When I ask couples why they have come to see me they almost all the time say, communication. When I dig a little further I find out that what that means is: ‘we fight too much and neither one of us thinks the other understands our point of view’. What I help them to ultimately learn is that they are using the wrong style of communication and it’s having a bad impact on their relationship.
Most folks don’t realize that there are four different styles of communication and that each style has a consequence.
Passive – this is the doormat style. When being passive you may want to say something, but you don’t. Or, you may want to say no, but you say yes instead. Most often this style is about avoiding conflict by putting other peoples’ needs, desires and opinions before your own.
Aggressive – this is the breathing fire style. I know you’re familiar with this style both on the giving and receiving end. This is when you get angry, blame, point the finger, put another down, and try to force your point of view.
Passive-Aggressive – this is the overcoat flasher style. When you use this style the communication appears normal, but has a hidden aggressive jab. You know that person who says something kind of mean and then says ‘I was just joking’. That’s passive-aggressive.
Assertive – this is the trusted friend style. When you are assertive you are doing a good job of stating your own opinions, view, needs, and wants, while honoring and validating the other person’s point of view as well.
I like to think of these styles in terms of power.
Passive = I lose, you win
Aggressive = I win, you lose
Passive-Aggressive = I win, you lose (but it’s under the covers)
Assertive = I win, you win too
Certainly all four styles have times when they are needed and effective. Can you imagine using a passive style when you come home to find a burglar in your house? No! You would get aggressive pretty darn quick and that would be the most effective thing to do.

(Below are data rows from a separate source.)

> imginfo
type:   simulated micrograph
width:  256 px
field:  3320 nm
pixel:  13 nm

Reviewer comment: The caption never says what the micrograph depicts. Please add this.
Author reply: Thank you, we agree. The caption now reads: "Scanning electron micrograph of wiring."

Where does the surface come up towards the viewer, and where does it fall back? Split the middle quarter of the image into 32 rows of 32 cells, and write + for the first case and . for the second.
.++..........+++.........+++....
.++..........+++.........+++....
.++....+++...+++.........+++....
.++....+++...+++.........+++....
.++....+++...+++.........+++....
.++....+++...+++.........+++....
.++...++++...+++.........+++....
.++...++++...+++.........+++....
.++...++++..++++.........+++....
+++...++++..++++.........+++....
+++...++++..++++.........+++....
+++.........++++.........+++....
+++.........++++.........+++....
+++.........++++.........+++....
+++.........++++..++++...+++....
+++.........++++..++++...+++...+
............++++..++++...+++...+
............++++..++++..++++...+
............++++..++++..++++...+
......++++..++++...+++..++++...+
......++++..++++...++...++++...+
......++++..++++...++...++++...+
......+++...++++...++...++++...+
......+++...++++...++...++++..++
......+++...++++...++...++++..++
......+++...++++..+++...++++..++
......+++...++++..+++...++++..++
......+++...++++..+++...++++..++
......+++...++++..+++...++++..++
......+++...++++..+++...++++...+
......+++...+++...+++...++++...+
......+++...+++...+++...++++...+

But the thing is you use the wrong communication style all the time.
Let’s say you’re having a discussion with your loved one and he says something you disagree with. If you use the passive style, then maybe you just say nothing because you don’t want to start a fight. What then happens is that all those unsaid things get bottled up and explode in some aggressive volcanic way later.
If you use an aggressive style, then you might tell him he is wrong, or even worse, stupid. There’s a good chance your loved one will then feel the need to defend himself from your attack, and so he will create an argument for why he is right, and maybe will attack you back. And, the fight is on! You are both working hard to win and be right.
If you respond passive-aggressively, then you might say something like, ‘well you did only graduate from high school, so I guess you can’t be expected to know a lot about that topic’. See the jab? Those jabs build up until your loved one feels diminished by you, which can result in many things like: distance in the relationship, feelings of distrust, fights and anger, or jabs back.
If you use the assertive style then you would clearly say that you disagree with your loved one’s point of view, but that you can see how he may see things that way. With this style you validate the other’s position (this doesn’t mean you agree, just that you can imagine why or how they think this), and are clear about your own point of view. This is the win win. Neither of you have to give yourself up and neither of you is put down for being wrong or bad.
The assertive style is one of the common ways to get off the Drama Triangle.
Which style do you use most often? What are the consequences?